They are alone in the middle of the bay. Lights come on in the distant houses. It’s eight o’clock at night. No one sees them. No one comes to help.
“The waves were very high. They couldn’t see us. We screamed in vain. At some point, to distract ourselves, we start talking about food. What we like. Pizza and pasta. Our girlfriends, now at home, not seeing us come back, who knows, maybe they thought we found someone else! A long time passes and we decide: if we come out alive, we will invent pasta and pizza that does not exist in New York!”
Only much later did the girls realize their prolonged absence. They call 911 and a helicopter sighted them at around two o’clock in the morning. They come home shivering but safe. And then they must realize what they promised. “We immediately started to look for the location, opening a year later on July 17 in ’95.”
They share so many anecdotes between one delicacy and the next. Unfortunately I cannot recount them all, but I came back home laughing to myself.
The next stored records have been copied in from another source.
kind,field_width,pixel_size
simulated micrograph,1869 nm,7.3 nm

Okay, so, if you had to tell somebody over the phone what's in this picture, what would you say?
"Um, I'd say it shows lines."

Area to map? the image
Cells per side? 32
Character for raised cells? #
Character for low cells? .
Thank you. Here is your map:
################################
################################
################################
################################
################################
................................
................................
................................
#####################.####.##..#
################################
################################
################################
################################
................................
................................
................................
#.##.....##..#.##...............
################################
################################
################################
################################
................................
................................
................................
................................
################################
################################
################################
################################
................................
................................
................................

Vittorio: “So we saw what others could not see yet. Nobody believed in our project. Our friends, rich and poor, they said: What made you think of opening a restaurant? And on the second floor? You’re throwing money away!”
Fabio: “Our own families didn’t support us. I'll always remember a fat American who said to me one day: Who the fuck do you think is gonna come upstairs? But then he apologized to me, after we had just opened the restaurant and he saw the line to get in.”
I try to understand, to uncover a few secrets from these restaurateurs who have already opened many restaurants and not just in New York.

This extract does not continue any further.